Fixed the lpnormpool implementation

[IBArbitrary]

The lpnormpool implementation was wrong. The existing implementation is y = (∑ᵢ xᵢ^p)^(1 / p), whereas the true Lp norm shuld be y = (∑ᵢ |xᵢ|^p)^(1 / p), where |x| is abs(x). This also affects the gradient, which should be ∂y/∂xᵢ = |xᵢ|^(p-1) × y^(1-p) × sign(xᵢ) instead of ∂y/∂xᵢ = xᵢ^(p-1) × y^(1-p). The necessary changes should go into src/impl/pooling_direct.jl which is what this PR achieves.

The existing implementation is exact only for the input array x such that xᵢ >= 0 ∀ xᵢ ∈ x. This will not generally be the case. For example, when the input to the pooling layer comes from a layer which had leaky ReLU activation, then the problem of the implementation would manifest.

MWE of the problem:

x = randn(4, 4, 4, 4)
lpnormpool(x, 0.5, (2, 2))
> ERROR: DomainError with -0.21106262688542637:
> Exponentiation yielding a complex result requires a complex argument.
> Replace x^y with (x+0im)^y, Complex(x)^y, or similar.

[mcabbott]

Original from @skyleaworlder, care to review?

PR needs tests. At present only p=1,2 are tested, perhaps that's all that this was intended to support?

[IBArbitrary]

PR needs tests. At present only p=1,2 are tested, perhaps that's all that this was intended to support?

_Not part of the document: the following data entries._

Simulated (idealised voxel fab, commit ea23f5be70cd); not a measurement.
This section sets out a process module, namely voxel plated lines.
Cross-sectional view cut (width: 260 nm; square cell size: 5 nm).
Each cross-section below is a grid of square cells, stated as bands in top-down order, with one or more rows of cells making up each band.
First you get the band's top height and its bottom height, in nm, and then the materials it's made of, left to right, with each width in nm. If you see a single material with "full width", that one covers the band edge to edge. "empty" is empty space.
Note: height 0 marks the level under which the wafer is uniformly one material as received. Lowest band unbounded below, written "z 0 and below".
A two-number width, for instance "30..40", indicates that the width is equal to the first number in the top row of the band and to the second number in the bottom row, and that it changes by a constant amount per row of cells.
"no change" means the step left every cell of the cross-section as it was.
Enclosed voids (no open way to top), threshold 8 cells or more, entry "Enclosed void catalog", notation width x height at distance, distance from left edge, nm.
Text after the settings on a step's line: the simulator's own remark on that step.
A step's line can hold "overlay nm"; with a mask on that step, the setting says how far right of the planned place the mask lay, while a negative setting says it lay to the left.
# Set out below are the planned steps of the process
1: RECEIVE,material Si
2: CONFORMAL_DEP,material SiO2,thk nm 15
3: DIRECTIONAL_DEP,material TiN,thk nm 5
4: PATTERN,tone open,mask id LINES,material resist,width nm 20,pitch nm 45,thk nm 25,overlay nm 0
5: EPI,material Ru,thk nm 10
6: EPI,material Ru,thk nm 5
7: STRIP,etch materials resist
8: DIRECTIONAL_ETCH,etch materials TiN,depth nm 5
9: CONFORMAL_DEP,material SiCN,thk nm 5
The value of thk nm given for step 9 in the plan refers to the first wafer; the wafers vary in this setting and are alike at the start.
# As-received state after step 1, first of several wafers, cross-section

Forgive me if I'm mistaken, I am not familiar with tests. I found this line in /test/pooling.jl. The p values being tested are half integer. It works there because the arrays being pooled are also positive. But that is not the general case is what I feel. For integer values of p, the pooling would work for non positive arrays as well, but why I assumed its supposed to support any values is because p was typecasted as Real.

I belive my implementation is faithful to the definition of Lp norm. If you can give me resources or tips to construct tests, I'll add that to my fork.